Docket and record, Houston and Lufkin Division Federal tax cases.
Houston Division case:
Not until shortly after Petitioner filed in the Supreme Court did Petitioner discover the obscure artifice used by the district judge to justify pretending that Petitioner is a resident of the geographic area in which the United States District Court for the Southern District of Texas, Houston Division is authorized to exercise jurisdiction: the District of Columbia.
You did not misunderstand the previous sentence.
The only geographic area in which any contemporary United States District Court in America has jurisdiction is the District of Columbia.
The supreme political authority in America is the American People (Declaration of Independence, Conclusion; Constitution, Preamble), referred to by the Supreme Court as “joint tenants in the sovereignty”; to wit:
“[A]t the Revolution, the sovereignty devolved on the people, and they are truly the sovereigns of the country, but they are sovereigns without subjects . . . and have none to govern but themselves; the citizens of America are equal as fellow citizens, and as joint tenants in the sovereignty.” Chisholm v. Georgia, 2 U.S. 419, 471 (1793).
The sovereign authority in the District of Columbia, however—as ordained by the American People (the “Joint Tenants in the Sovereignty”) in the Constitution (Article 1 § 8(17))—is Congress.
Whereas, there is no provision of the Constitution that authorizes Congress to legislate rules or regulations (statutes) against Joint Tenants in the Sovereignty, this is not so with residents of the District of Columbia—who are subject to any legislation Congress may impose on them.
To ensnare Joint Tenants in the Sovereignty in the banker-contrived artifice of income tax in behalf of their banker creditor, Congress enacted recondite[1] legislation that would foreclose Joint Tenants in the Sovereignty from fully comprehending the law, by transmuting certain everyday words into statutory terms with a convoluted or constitutionally opposite definition and meaning, and formulating statutes (and statutory definitions) using obscure rules of statutory construction to guarantee maximum complexity—thereby allowing Federal executive and judicial officers to operate within the “letter of the law” and justify treating Joint Tenants in the Sovereignty as residents of the District of Columbia, but without having to explain what they are doing.
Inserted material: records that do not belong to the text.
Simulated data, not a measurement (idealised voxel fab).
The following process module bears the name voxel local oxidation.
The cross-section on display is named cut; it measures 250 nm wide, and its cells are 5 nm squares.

“Uno absurdo dato, infinita sequuntur. One absurdity being allowed, an infinity follow,”[2] and today we are dealing, literally, with an infinity of absurdities foisted upon us in the wake of the initial absurdity perpetrated by Congress June 30, 1864 (described in detail in both the Houston and Lufkin Record).
On that date, Congress quietly decreed that the word “state” (and shortly thereafter “State” and “United States”) means “the territories and the District of Columbia” (13 Stat. 223, 306, ch. 173, sec. 182, June 30, 1864 [Go to “Turn to image” 306])—but ultimately translates to the District of Columbia only and excludes by design all commonwealths united by and under authority of the Constitution and admitted into the Union.
Since June 30, 1864, any Joint Tenant in the Sovereignty (you) who innocently believes or admits that he resides in a state, State, or the United States, unwittingly confesses or concedes that he is a resident of the District of Columbia—and subject to the absolute, exclusive legislative power of Congress and jurisdiction of District of Columbia executive and bench officers (Department of Justice attorneys and United States District Judges and Magistrates).
Congress incorporated the District of Columbia as a municipal corporation February 21, 1871,[3] and have ruled the District of Columbia under municipal (Roman civil) law ever since.
Petitioner had the Houston Division case won following Petitioner’s initial March 19, 2014, motion to dismiss for lack of jurisdiction (Houston Docket #18)—because there was no evidence in the record that Petitioner was a resident of the only statutory “State” of the statutory “United States” whose residents are liable to tax under Title 26 U.S.C.: the District of Columbia.
The judge stacked the deck against Petitioner by commanding sua sponte[4] the DOJ attorney to file in the record what the judge would use sub silentio[5] to justify pretending that he was authorized to treat Petitioner as a resident of the District of Columbia: one of Petitioner’s tax returns.
Courtesy of Congress, the filing of a tax return is one of an indefinite number of undefined “acts or statements” that purportedly prove “a definite intention to acquire residence in the [statutory] United States” (26 C.F.R. 1.871-4(c)(2)(iii)), i.e., the District of Columbia.
In combination with legally defective congressional legislation at 26 U.S.C. 6013(g) and (h), actors in government pretend that the filing of a tax return constitutes one’s voluntary election (choice) to be treated as a resident of the District of Columbia, and thereafter pretend that they are authorized to treat the filer as such without disclosing what they are doing.